Visual Art

Having become a curmudgeon, it behoves me to criticise art exhibitions that get my goat. One such travesty was the Lost in Narration art exhibition at the MAC in Belfast. A slow motion film following a rhino called Sudan wandering about with its armed protectors in the wilds of Kenya is one way to feel time dragging you down. Projected with surround sound on a huge screen gave this work every opportunity to impress. Sadly it did not.

Sensational visual arts can grab the headlines. I remember seeing a film at the Tate in London in which the artist filmed his mother’s deathbed and her dying breaths. All very shocking, but is it art? There’s a question that has become a parody of what matters.

Tolstoy took a long while to formulate his thoughts on the matter and put them in writing in What is Art?. He came to the conclusion that art had a purpose and that the aim of art is to be uplifting. The relationship between art, artist and viewer should be a sincere endeavour to raise spirits and endorse high morality. Leo drifted off brief and did not so much give a definition of art, as see art for what it could do for society.
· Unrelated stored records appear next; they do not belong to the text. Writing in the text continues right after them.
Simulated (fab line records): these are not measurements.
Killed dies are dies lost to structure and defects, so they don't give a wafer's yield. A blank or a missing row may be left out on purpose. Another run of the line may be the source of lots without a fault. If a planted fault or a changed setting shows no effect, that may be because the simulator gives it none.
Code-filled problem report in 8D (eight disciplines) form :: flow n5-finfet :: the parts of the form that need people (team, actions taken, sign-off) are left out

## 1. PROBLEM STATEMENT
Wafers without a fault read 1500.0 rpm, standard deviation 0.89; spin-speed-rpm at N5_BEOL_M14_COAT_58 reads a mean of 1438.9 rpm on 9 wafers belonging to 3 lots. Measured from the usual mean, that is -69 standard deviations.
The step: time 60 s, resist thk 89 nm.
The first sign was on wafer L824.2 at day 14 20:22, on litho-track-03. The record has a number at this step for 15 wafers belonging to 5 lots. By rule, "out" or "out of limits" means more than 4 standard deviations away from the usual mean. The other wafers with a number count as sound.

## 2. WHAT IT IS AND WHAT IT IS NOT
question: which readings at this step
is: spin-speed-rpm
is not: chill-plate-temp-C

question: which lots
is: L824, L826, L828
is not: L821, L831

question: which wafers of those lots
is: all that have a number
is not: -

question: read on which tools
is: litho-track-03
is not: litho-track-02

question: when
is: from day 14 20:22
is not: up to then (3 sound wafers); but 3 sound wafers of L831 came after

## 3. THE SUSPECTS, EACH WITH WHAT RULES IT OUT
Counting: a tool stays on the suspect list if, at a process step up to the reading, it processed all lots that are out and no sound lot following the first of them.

Art can be shocking, beautiful, gross, perplexing but boring? No. I do not need to be uplifted, although some aesthetic experiences have been awe inspiring in their beauty. I am not insistent that art conforms to standard ideas of beauty and craft, but I want to be engaged in sharing the conceptual space and not feel that it was a waste of time and effort on my part, or that the artist had no intention beyond self indulgence.

By the  way, the wee animals in the foyer of the MAC were gorgeous. The two kids in the bucket were my favourite.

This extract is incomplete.